Asher Cohen
Back to posts

The Orchestration Tax

Why scaling parallel work with AI and teams increases coordination costs and turns attention into the real bottleneck

The concept of the orchestration tax resonates deeply with me because it puts words to something I've increasingly experienced in modern software development.

AI tools and agents have made it remarkably easy to generate work, start parallel streams of execution, and keep dozens of tasks moving simultaneously. On the surface, it feels like productivity has been multiplied. Yet the reality is that while work can be delegated, judgment cannot.

The Bottleneck Moved, It Didn't Disappear

No matter how many agents are running, there is still only one person responsible for understanding the system, validating decisions, resolving conflicts, and maintaining a coherent mental model of the product.

The bottleneck has not disappeared; it has simply moved.

Instead of spending most of our time writing code, we spend more of it reviewing, evaluating, coordinating, and integrating. The volume of output increases dramatically, but the capacity to absorb and verify that output remains largely unchanged.

What makes this especially relevant to the work I do is that software engineering has always been as much about decision-making as implementation. Architecture, trade-offs, debugging complex systems, and understanding how changes interact across a codebase are fundamentally cognitive activities. They do not parallelize well.

In fact, introducing more concurrent work often creates additional overhead because every task competes for the same scarce resource: attention.

This Isn't New: Teams Have Lived It for Years

This observation extends beyond AI and mirrors a problem that many software teams have struggled with for years during sprint planning and scope definition.
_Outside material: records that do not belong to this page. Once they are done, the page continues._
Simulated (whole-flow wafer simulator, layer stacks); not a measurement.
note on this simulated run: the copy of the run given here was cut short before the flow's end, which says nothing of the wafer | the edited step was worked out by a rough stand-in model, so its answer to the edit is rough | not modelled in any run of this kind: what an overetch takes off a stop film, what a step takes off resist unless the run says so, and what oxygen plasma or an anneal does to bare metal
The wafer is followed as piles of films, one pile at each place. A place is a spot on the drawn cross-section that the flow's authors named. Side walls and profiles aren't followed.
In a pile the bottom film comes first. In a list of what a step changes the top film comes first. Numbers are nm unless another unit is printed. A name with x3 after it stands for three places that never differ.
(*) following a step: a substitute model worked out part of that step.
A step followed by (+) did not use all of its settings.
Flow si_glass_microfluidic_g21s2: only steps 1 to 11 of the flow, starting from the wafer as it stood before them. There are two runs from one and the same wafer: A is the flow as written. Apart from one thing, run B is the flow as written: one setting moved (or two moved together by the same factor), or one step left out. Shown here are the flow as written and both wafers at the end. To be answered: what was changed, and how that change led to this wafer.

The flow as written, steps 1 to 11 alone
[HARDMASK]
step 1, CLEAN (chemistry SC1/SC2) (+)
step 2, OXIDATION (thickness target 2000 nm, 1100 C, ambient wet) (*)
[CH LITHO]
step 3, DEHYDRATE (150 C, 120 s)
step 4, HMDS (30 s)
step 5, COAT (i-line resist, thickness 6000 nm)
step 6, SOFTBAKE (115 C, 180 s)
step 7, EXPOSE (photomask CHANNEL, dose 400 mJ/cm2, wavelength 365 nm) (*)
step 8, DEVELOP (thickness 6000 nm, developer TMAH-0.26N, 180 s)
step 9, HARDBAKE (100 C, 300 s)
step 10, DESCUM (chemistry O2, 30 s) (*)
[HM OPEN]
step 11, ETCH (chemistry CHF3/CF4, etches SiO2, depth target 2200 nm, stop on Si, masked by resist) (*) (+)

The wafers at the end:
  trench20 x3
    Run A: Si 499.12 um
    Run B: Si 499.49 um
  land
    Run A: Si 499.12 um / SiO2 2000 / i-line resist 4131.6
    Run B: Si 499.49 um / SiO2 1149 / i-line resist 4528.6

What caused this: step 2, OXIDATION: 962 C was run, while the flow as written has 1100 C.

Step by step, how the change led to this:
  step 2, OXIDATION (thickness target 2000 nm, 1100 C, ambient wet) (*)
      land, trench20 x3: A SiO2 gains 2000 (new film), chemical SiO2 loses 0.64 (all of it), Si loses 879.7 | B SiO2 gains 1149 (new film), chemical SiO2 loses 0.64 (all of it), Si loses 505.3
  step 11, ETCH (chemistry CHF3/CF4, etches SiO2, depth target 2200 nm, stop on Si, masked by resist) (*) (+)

Teams often assume that breaking work into more tickets and assigning those tickets to more people will automatically accelerate delivery. In practice, the opposite frequently happens. As parallel work increases, so does the need for alignment, coordination, communication, integration, and review.

Individual tasks may progress independently, but the responsibility for ensuring that everything still forms a coherent product does not disappear.

Anyone who has worked on a large initiative has likely seen this firsthand. A sprint can appear healthy because every engineer is busy and every ticket is moving, yet the project itself stalls because critical decisions remain unresolved or because integration becomes the dominant source of effort.

The hidden work of synchronization grows alongside the visible work of implementation. More activity creates more interfaces between people, more dependencies, more assumptions, and more opportunities for misunderstandings. The result is often a team that feels highly productive while actually accumulating friction.

AI Agents Recreate the Same Dynamic

AI agents introduce a remarkably similar dynamic. Instead of coordinating people, we coordinate machine-generated work. The mechanics are different, but the underlying constraint remains the same.

Whether managing developers or agents, someone must maintain the architectural vision, resolve ambiguity, review outcomes, and ensure that the resulting system remains coherent. That responsibility is difficult to distribute and impossible to automate completely.

This helps explain a paradox many engineers are beginning to experience. We can feel more productive than ever while simultaneously feeling more mentally exhausted.

The exhaustion does not come from producing work; it comes from constantly switching contexts, reloading information into working memory, and trying to maintain confidence in systems that are changing faster than we can fully comprehend.

The danger is that eventually the review process becomes superficial. We start accepting outputs because we are tired of evaluating them, not because we truly understand them. That is where both technical debt and cognitive debt begin to accumulate.

Attention Is a System Constraint

The most valuable insight is that attention should be treated like any other constrained resource in a system.

Just as we would design around database bottlenecks, network limitations, or CPU constraints, we need to design around the limits of human judgment. More agents are not automatically better. The right number of agents is determined by how much work can be reviewed thoughtfully and responsibly.

Beyond that point, additional parallelism simply creates queues and increases the orchestration burden.

This same principle should influence how teams define scope and plan work. Effective planning is not about maximizing the number of concurrent tasks; it is about maximizing the amount of valuable work that can move through the system without overwhelming its coordination and decision-making capacity.

Sometimes reducing parallelization improves throughput because it lowers integration costs and preserves clarity. The goal is not to keep every contributor busy at all times. The goal is to deliver outcomes efficiently while maintaining quality and understanding.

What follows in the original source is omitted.